Six years ago, I came to the realization that I loved my dog Maddox, I just didn’t really like him much. Prior to working with Kathy, I had been to four other trainers/behaviorists. I heard everything from “Treat him with cheese to manage the behavior” to “ He is an accident waiting to happen. You should return him to the rescue now.” As if the behavior was not hard enough to deal with, he is also an American bulldog mix and DEAF. The bully breed delineation makes him subjected to a much higher level of scrutiny by the general public. Of course, the deafness also made it more difficult for me when I was screaming at him for crazy making behavior and all he needed to do was turn around and I ceased to exist.

Being a social worker, I just couldn’t imagine giving up on Maddox. When not being crazy, he is so adorable (think Petey from ‘Our Gang’) and gives great kisses. I knew that he potential, I just could not seem to tap into it. I was walking him early in the morning and late at night to avoid people on the street. I had gently asked my three housemates to meet friends outside of the house because Maddox didn’t really take kindly to having strangers in the house. I was living a shell of my former life.

The saving grace for Maddox, besides his handsome looks, was that he was always very good with other dogs. After the third fight however, I found myself scripting what I was going to say to the rescue orgnaization when I returned him. I felt lucky that Maddox has an affinity for chewing tennis balls, which has left him stubs for teeth. So, even when there was a fight, I knew he wouldn’t be able to do much damage. My regular responses had become “Oh, he’s shy around new people” or “He’s not really interested in other dogs.”

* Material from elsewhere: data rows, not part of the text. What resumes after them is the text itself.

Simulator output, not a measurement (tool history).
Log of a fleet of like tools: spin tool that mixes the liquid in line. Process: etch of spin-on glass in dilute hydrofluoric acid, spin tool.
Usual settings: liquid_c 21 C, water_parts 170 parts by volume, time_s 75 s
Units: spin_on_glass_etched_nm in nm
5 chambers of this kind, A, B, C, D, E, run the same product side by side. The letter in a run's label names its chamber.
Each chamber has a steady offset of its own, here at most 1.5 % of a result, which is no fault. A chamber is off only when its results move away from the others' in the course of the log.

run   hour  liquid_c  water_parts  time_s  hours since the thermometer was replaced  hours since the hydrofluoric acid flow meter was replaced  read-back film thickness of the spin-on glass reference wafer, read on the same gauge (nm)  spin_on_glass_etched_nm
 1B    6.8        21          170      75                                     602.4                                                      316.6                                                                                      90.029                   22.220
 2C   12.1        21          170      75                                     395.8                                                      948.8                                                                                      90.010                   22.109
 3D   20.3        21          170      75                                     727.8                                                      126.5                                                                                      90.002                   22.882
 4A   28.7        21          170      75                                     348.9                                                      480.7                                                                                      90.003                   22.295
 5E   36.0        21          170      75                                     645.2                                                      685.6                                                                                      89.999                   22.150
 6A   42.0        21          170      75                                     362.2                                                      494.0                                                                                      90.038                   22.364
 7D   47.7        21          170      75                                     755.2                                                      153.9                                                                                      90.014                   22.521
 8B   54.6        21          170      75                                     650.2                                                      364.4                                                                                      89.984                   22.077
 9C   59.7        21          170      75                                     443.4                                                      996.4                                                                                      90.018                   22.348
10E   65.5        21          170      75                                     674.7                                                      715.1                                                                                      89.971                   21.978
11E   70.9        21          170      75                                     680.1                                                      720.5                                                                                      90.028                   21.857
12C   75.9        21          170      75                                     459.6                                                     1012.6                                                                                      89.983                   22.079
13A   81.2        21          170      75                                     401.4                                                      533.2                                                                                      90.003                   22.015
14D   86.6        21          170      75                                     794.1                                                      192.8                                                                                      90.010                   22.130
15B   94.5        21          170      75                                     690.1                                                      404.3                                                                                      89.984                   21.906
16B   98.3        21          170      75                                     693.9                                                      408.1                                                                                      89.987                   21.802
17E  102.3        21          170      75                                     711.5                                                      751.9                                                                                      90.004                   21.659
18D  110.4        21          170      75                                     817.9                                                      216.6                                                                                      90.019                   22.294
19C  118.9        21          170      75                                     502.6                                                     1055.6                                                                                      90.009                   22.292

I had hit rock bottom with Maddox. I thought I had explored all avenues and then the universe took control. Kathy Kear happened to move into the other half of the duplex I was living in. A client came to my door with his dog in a muzzle and I thought “What does my crazy new neighbor do for a living?” I then met Lucille and Benjamin and found a person that had a peace with dogs (and me) that I had never seen before.

She did an assessment of Maddox and I found myself in tears. Maddox whimpered and kept trying to run to me. I did not realize it at the time, but this was the beginning of the relationship I had always longed for with Maddox. Immediately, Kathy began to teach me to be a leader for Maddox and to show him the way he needed to go. We began to work with a vibrating collar to allow me to communicate with my deaf dog. I wore a remote and gave him one vibration on his special collar for ‘come’, two vibrations for ‘down’ and three vibrations for ‘heel’ (which of course came much later). I felt like I had been living with someone with autism; living in his own world. Kathy finally showed me a way to help Maddox hear me and connect to me.

As I worked with her and Maddox, I began finding myself calmer and more focused in my work with him. I was no longer screaming at him when he did “crazy behavior” but saw it as an opportunity to guide him to appropriate behavior. Much to my surprise, at the time, Maddox loved training (after he got over the initial shock of the muzzle and prong collar). He did not like being in a down stay on busy College Ave., but he learned that he could handle the stress, I would protect him and he and I would get through it together. He now looked to me to help him cope. He had faith in me, which lead to me having faith in him.

Our process was not without hiccups. I distinctly remember calling Kathy after our sessions had ended because Maddox got into a fight with a dog at the beach. The difference was that I corrected him, he stopped, looked at me and then walked calmly with me off the beach. Kathy reinforced that I had done what needed to be done and this was another opportunity for Maddox to see that the behavior is not appropriate, a correction is given, and then we continue on with our way. Fights are always distressing, however I finally felt that I had been given the tools to contain the situation and show Maddox the way the situation should have been handled.

Six years after my work with Kathy, Maddox is now often described as “the calmest, coolest dog ever” and “such a love bug and wonderful with everyone”. I also have heard “why is your dog so amazingly calm and respectful when meeting other dogs/people?”, “can I trade my dog for your dog?” I have to warn people that if they sit on the floor, Maddox will back up and sit between their legs or on their lap (which can be disconcerting if he has just gone swimming).

I know can honestly say that I love Maddox more than almost anything else in the world. I can’t imagine how empty my life would be without Maddox. He is my fuzz ball. He is my heart. All thanks to Kathy and her guidance.